See this questions and the answers for examples on how to read an InputStream
to string.
Using Apache Commons-IO (IOUtils
) for reading the InputStream
to string this could look something like this:
public String getFileContentsAsString(final File pZipFile, final String pFileName) throws Exception {
try (ZipFile zipFile = new ZipFile(pZipFile)) {
Enumeration<? extends ZipEntry> entries = zipFile.entries();
while (entries.hasMoreElements()) {
ZipEntry currentEntry = entries.nextElement();
if (matchesDesiredFile(pFileName, currentEntry)) {
try (InputStream entryIn = zipFile.getInputStream(currentEntry)) {
String text = IOUtils.toString(entryIn, Charsets.UTF_8);
return text;
}
}
}
}
return null;
}
private boolean matchesDesiredFile(final String pFileName, final ZipEntry pZipEntry) {
return !pZipEntry.isDirectory() && pZipEntry.getName().equals(pFileName);
}
If you're simply matching against the name attribute of the entry, you could of course as well use
ZipEntry zipEntry = zipFile.getEntry(filePathWithinZipArchive);
To get the desired entry instead of iterating over the entries "manually".
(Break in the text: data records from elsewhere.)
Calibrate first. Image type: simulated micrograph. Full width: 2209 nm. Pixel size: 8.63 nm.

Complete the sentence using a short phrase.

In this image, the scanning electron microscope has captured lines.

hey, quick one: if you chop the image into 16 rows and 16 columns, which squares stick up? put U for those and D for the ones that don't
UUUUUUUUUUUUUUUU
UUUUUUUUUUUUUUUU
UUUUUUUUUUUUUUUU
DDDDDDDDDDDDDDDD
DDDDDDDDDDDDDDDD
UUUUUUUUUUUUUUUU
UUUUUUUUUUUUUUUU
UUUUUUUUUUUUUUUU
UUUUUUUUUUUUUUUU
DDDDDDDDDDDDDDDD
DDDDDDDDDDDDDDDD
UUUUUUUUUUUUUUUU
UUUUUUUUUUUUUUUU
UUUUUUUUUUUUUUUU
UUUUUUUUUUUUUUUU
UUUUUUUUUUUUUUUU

Note that you should be carefull about the separator character used for directories. As pointed out here, it's up to the application that creates the zip file to either use \
(backslash) or /
(forward slash) as directory separator character. I tried this on a Mac using the zip
terminal command and both the ZipEntry
's name an the original file name were Data/Folder1/example.txt
. If you create the zip using a different tool the name of the ZipEntry
might be Data\Folder1\example.txt
. Even mixed variants (one ZipEntry
using forward- and anotherone using backward slashes) are possible. You may want to consider this, if you have no control over the zip creation process.